Because Mr. Blackwell only names three government entities as Defendants, his claims necessarily are official capacity claims. Under section 1983, governmental entities “are responsible only for ‘their own illegal acts'”; they “are not vicariously liable ... for their employees' actions.” Connick v. Thompson, 563 U.S. 51, 60 (2011) (quoting and citing Pembaur v. Cincinnati, 475 U.S. 469, 479 (1986) (emphasis in Connick)); see also, e.g., Atkinson v. City of Mountain View, 709 F.3d 1201, 1214 (8th Cir. 2013). For a municipal official capacity defendant to deprive an individual of constitutional rights, the injury must stem from “action pursuant to official municipal policy.” Connick, 563 U.S. at 60 (quoting Monell v. N.Y.C. Dep't of Soc. Servs., 436 U.S. 658, 694 (1978)). “Official municipal policy includes the decisions of a government's lawmakers, the acts of its policymaking officials, and practices so persistent and widespread as to practically have the force of law.” Id. at 61 (citing cases); see also, e.g., Brewington v. Keener, 902 F.3d 796, 801 (8th Cir. 2018) (citing cases).

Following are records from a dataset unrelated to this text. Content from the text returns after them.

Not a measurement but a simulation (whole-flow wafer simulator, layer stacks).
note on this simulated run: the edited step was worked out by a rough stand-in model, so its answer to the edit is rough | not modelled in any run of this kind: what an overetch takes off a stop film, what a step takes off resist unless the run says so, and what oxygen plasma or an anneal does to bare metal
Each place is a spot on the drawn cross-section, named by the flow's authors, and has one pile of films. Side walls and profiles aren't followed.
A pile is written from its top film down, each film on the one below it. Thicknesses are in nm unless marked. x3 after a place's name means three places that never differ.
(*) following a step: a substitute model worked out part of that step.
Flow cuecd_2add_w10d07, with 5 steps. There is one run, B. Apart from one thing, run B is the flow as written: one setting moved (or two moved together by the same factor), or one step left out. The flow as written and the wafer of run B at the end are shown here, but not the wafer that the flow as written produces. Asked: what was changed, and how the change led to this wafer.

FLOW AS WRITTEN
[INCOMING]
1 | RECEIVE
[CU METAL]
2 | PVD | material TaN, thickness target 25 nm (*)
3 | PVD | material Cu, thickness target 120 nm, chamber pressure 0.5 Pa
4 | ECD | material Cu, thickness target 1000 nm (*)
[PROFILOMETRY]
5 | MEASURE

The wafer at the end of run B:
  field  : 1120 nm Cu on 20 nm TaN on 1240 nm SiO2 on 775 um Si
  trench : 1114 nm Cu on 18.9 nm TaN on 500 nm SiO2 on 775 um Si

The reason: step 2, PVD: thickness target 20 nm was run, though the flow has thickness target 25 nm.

A plaintiff can challenge a municipality's policies and practices in various ways. See, e.g., Brewington, 902 F.3d at 800-02 (discussing standards); Atkinson, 709 F.3d at 1214-17 (same). But the Complaint here does nothing to suggest that the relevant named individuals were acting pursuant to some allegedly unlawful municipal policy or practice. Accordingly, as presently pled, the Complaint does not allege any proper official capacity claims. For these reasons the Court recommends dismissing the Complaint with respect to any section 1983 claims for failure to state a claim for relief.[
If Mr. Blackwell believes individual officers violated his constitutional rights, he may file a section 1983 lawsuit naming those officers as defendants in their individual capacities. However, the Court notes that such claims likely would not be viable to the extent he challenges a conviction in state criminal court. In Heck v. Humphrey, 512 U.S. 477 (1994), the U.S. Supreme Court stated that “to recover damages for allegedly unconstitutional conviction or imprisonment, or for other harm caused by actions whose unlawfulness would render a conviction or sentence invalid, a § 1983 plaintiff must prove that the conviction or sentence has been reversed on direct appeal, expunged by executive order, declared invalid by a state tribunal authorized to make such determination, or called into question by a federal court's issuance of a writ of habeas corpus.” Id. at 486-87. This means that to the extent Mr. Blackwell's claims would undercut any prior criminal conviction, he would have to show that he can meet Heck's favorable termination requirement.
2. State law claims
What remains are Mr. Blackwell's state law claims. Having recommended dismissal of Mr. Blackwell's federal claims under section 1983, the Court must consider whether it should exercise supplemental jurisdiction over the state law claims. Under 28 U.S.C. § 1367(a), “in any civil action of which the district courts have original jurisdiction, the district courts shall have supplemental jurisdiction over all other claims that are so related to claims in the action within such original jurisdiction that they form part of the same case or controversy ...” But § 1367(c)(3) also states that a district court “may decline to exercise supplemental jurisdiction over a claim under [§ 1367(a)] if ... the district court has dismissed all claims over which it has original jurisdiction.”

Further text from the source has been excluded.